What has a greater value: \(300!\) or \(100^{300}\)?
A numerical sequence is defined by the following conditions: \[a_1 = 1, \quad a_{n+1} = a_n + \lfloor \sqrt{a_n}\rfloor .\]
Prove that among the terms of this sequence there are an infinite number of complete squares.
What time is it going to be in \(2019\) hours from now?
What is the remainder of \(1203 \times 1203 - 1202 \times 1205\) when divided by \(12\)?
Show that a perfect square can only have remainders 0 or 1 when divided by 4.
What is a remainder of \(7780 \times 7781 \times 7782 \times 7783\) when divided by \(7\)?
Tim had more hazelnuts than Tom. If Tim gave Tom as many hazelnuts as Tom already had, then Tim and Tom would have the same number of hazelnuts. Instead, Tim gave Tom only a few hazelnuts (at most five) and divided his remaining hazelnuts equally between \(3\) squirrels. How many hazelnuts did Tim give to Tom?

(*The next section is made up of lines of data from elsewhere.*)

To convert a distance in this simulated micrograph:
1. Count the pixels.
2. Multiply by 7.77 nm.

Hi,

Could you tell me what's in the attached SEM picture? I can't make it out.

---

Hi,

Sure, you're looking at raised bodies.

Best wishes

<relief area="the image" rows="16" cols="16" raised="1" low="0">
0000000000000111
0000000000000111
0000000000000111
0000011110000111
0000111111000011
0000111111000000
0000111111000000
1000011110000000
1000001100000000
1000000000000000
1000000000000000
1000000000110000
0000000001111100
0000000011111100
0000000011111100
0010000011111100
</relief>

Prove that \(n^3 - n\) is divisible by \(24\) for any odd \(n\).
We have two rectangles: the first one has sides of length \(a\) and \(c\), and the second rectangle has sides of length \(b\) and \(d\).
Imagine that the difference in their side lengths, i.e: \(a-b\) and \(c-d\) are both divisible by \(11\). Show that the difference in their areas, i.e: \(ac-bd\), is also divisible by \(11\).
For how many pairs of numbers \(x\) and \(y\) between \(1\) and \(100\) is the expression \(x^2 + y^2\) divisible by \(7\)?